This paper is highly relevant to our project work for this week for which we created a toolkit to explore the expression of a robot through movement and color. By focusing on non-verbal communication via a non-humanoid robot, we were able to explore the conveyed urgency of a robot.

Downsides and alternatives of designing robot communication

As explored in the previous reflective question it can be concluded that designing robot movement and communication can be seen as a valuable tool. It helps design in a goal oriented way and reduces the time to develop social robotic systems.

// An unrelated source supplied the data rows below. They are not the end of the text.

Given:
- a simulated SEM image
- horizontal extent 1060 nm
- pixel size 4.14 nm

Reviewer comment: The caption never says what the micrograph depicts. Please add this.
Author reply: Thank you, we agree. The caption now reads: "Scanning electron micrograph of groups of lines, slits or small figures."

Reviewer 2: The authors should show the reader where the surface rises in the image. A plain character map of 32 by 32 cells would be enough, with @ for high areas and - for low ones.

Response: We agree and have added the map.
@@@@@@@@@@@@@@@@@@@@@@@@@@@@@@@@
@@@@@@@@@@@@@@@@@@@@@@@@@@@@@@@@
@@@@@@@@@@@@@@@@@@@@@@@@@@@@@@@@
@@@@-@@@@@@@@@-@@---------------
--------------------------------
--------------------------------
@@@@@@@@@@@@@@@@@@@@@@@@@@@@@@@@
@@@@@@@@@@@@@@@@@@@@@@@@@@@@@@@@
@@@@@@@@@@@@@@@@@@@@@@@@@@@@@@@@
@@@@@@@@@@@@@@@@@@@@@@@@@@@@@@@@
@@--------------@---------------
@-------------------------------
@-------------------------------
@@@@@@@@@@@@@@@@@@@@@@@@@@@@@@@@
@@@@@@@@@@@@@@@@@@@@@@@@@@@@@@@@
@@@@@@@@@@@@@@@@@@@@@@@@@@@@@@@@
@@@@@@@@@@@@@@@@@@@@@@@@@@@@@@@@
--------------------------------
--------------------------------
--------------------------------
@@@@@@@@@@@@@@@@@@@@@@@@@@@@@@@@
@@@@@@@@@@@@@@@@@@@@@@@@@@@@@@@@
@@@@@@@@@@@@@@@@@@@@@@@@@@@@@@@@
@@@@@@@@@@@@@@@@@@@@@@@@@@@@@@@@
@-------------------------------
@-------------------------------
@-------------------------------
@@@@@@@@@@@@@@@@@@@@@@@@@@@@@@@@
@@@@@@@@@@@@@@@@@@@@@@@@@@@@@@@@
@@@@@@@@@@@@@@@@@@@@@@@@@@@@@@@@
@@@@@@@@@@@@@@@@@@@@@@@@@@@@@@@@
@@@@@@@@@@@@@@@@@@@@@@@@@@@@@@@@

Despite these positive attributes, some downside of designing robot communication can also be identified. First, a strictly designed robot communication can hinder the creativity of the designer and user. If robot communication is only designed via a framework or design strategy, there is little room for creative exploration. Communication is creative, non-standard and highly personal. An interesting example of exploring beyond the established human-robot communication methodology is the work of Chang et al. 2 in which Olfactory stimuli were explored. It was found that these stimuli can create a bigger perceived friendliness.

Another form of exploration beyond the established guidelines and techniques is theater. During the lecture and on the Wiki 3 several examples were provided in which aspects of robot communication (body language, tone of voice etc.) were explored by actors. This method allows for creative, fast and iterative exploration,

HHI as a starting point for designing HRI

Human-Human Interaction (HHI) can be a valuable starting point when designing Human-Robot Interaction since it allows humans to easily recognize the communication styles when applied to robots. However, the extent in which HHI is mapped to HRI is an important factor to consider. The work of Knight and Simmons 4 explored the effectiveness of the Laban movement analysis on social robot communication.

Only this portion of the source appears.